United will finish trophy-less for the second consecutive season and it is now six years since Sir Alex Ferguson’s last Premier League title in 2013.

Who is to blame and what is to be done? Many pundits and fans are in no doubt. United’s decline, they argue, can be directly traced back to its £790m takeover by America’s billionaire Glazer family in 2005. And the latest manifestation of the alleged mismanagement since then is United’s tardiness in joining the trend of appointing a technical or football director.

What’s In A Job Title?

Ignoring the five Premier League titles won under the Glazers, whose sporting portfolio also includes gridiron's Tampa Bay Buccaneers, the argument pinpoints the Glazers’ 2013 annointing of investment banker Ed Woodward as United chief executive as the moment that the pursuit of on-field success was relegated to a distant second behind the gathering of financial riches.

Woodward, so goes the narrative, is a talented deal-maker adept at signing corporate partnerships but has little clue about the beautiful game. Solskjaer is left to handle all that but has nobody with clout on the board to stand up to the money men and demand what it takes to make United dominant on the pitch again.

Some of United’s biggest rivals now have people in the sporting or football director role.

At Manchester City there is Spanish former footballer Txiki Begiristain as director of football, while Liverpool employs sporting director Michael Edwards and Chelsea has given many of the role’s functions to its Russian-born director Marina Granovskaia since the departure of Michael Emanalo in 2017.

Arsenal is said to be close to appointing a technical  director, which would leave Tottenham Hotspur, which has not replaced former head of recruitment Paul Mitchell two years after his departure, as the only other club in England’s “big six” not to have someone in the position.

On the continent, Paris Saint-Germain boasts sporting director Antero Henrique, Barcelona has former French international defender Eric Abidal as  director of football, Bayern Munich employs the Bosnian former footballer Hasan Salihamidzic and Italian former player Fabio Paratici fills the role at Juventus. Real Madrid have not had a former player in the sporting director role since Jorge Valdano left in 2011.

Remit

United bowed to the clamour to follow suit by pledging a year ago to appoint the first technical director in the club’ s 141-year history. The remit is said to be to augment the structure of the football' with responsibility for the first-team and a long-term outlook on the academy.

Assistant manager Mick Phelan is now believed to be in the running for the role. However, an appointment is still to be made, with former manager Jose Mourinho’s opposition to the idea among the tensions that led to his ousting in December ber.

Many football writers believe this is a major problem. “Manchester United’s wait for a technical director is costing them,” the Manchester Evening News’ Samuel Luckhurst wrote this month. “On a board of directors dominated by six Glazer siblings, United lack football knowledge at a time where negotiations intensify ahead of the summer transfer window.”

James Ducker at The Daily Telegraph agrees, writing: “United’s scattergun approach to recruitment has drawn fierce criticism and there is recognition of a need for someone to take a longer-term view on the first team, loan players and the academy.”
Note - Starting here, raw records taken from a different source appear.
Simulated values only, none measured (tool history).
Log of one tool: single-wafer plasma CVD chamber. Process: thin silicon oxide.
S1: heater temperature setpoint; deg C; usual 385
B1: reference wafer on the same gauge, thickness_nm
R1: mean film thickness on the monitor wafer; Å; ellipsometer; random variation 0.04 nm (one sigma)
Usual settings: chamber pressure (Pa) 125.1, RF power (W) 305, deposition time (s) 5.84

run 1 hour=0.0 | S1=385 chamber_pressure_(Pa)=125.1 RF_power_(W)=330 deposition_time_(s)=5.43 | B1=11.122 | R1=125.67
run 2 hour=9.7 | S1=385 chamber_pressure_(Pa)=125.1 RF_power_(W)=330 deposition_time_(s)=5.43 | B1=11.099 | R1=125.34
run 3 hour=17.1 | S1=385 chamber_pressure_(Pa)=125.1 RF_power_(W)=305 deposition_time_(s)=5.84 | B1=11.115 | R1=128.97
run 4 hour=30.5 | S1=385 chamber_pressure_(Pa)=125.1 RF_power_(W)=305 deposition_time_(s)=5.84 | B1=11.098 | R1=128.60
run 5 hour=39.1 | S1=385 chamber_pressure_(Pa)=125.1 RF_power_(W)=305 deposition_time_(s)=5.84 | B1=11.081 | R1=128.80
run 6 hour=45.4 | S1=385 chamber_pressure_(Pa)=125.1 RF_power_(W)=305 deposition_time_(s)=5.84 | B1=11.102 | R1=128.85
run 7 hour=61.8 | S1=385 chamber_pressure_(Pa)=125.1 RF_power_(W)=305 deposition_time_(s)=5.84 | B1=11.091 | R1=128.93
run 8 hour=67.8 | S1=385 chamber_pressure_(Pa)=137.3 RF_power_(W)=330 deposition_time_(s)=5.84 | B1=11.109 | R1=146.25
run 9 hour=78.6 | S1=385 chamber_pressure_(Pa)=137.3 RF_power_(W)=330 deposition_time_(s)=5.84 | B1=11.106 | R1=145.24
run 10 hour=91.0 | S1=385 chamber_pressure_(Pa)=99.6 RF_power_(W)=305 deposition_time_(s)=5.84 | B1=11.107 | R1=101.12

Henry Winter at The Times has meanwhile argues that United needs somebody of the calibre of RB Leipzig’s Paul Mitchell or Marc Overmars at Ajax who can “take a cold-eyed look at the squad, offload underperforming stars and then use an extensive contacts book to bring in the right, thrusting young players.”

Chief executives across many industries will see the logic. A key part of the job, after all, is appointing the best talent. A technical director could also deflect criticism of Woodward’s lack of prowess in the transfer market. There would be someone else to blame and - who knows - the new executive may do a better job.

Not The Answer

It is a tempting argument but lacks depth. Standing up to the board at Manchester United will not be an easy task. Another middleman may not make much difference, particularly if Phelan simply changes his title and does not take a seat on the board.

Sports writers may deride United’s 72 corporate partnerships and pursuit of wealth but this is now one of the world’s largest quoted sports companies, valued at $3.25bn on the New York Stock Exchange.

Despite forecasts that their highly-leveraged takeover  was saddling the club with too much expensive debt, the Glazers have more than quadrupled their money.

Having given three managers more than £750m to spend on players in the post-Ferguson era, they also cannot be said to be under-investing. Could the money have been spent more wisely? Of course. Does it need a longer-term approach? Definitely. Will a single appointment under a new title make the vital difference? Probably not.

Football eras in England can suffer long interregnums. United took 26 years after the 1967 triumph of Best, Charlton and Law, to win the nation’s top football league again. Chelsea did not win it between 1955 and 2005. The beginning of Manchester City’s current success in 2012 ended a 44-year wait. Tottenham and Liverpool have not won it for 58 and 29 years respectively.

Winning eras are characterised by healthy funding, shrewd signings, solid coaching, strong, characterful management and an X factor that brings to life all that dull talk about talent management and the ability to motivate and steer a team.

United’s next golden era will begin when the club gets all that right. A trendy new title on a door at its Carrington training ground may be part of the solution but it is no panacea and technical directors can get sacked too. Whoever gets the new technical director job will find all the odds stacked against them.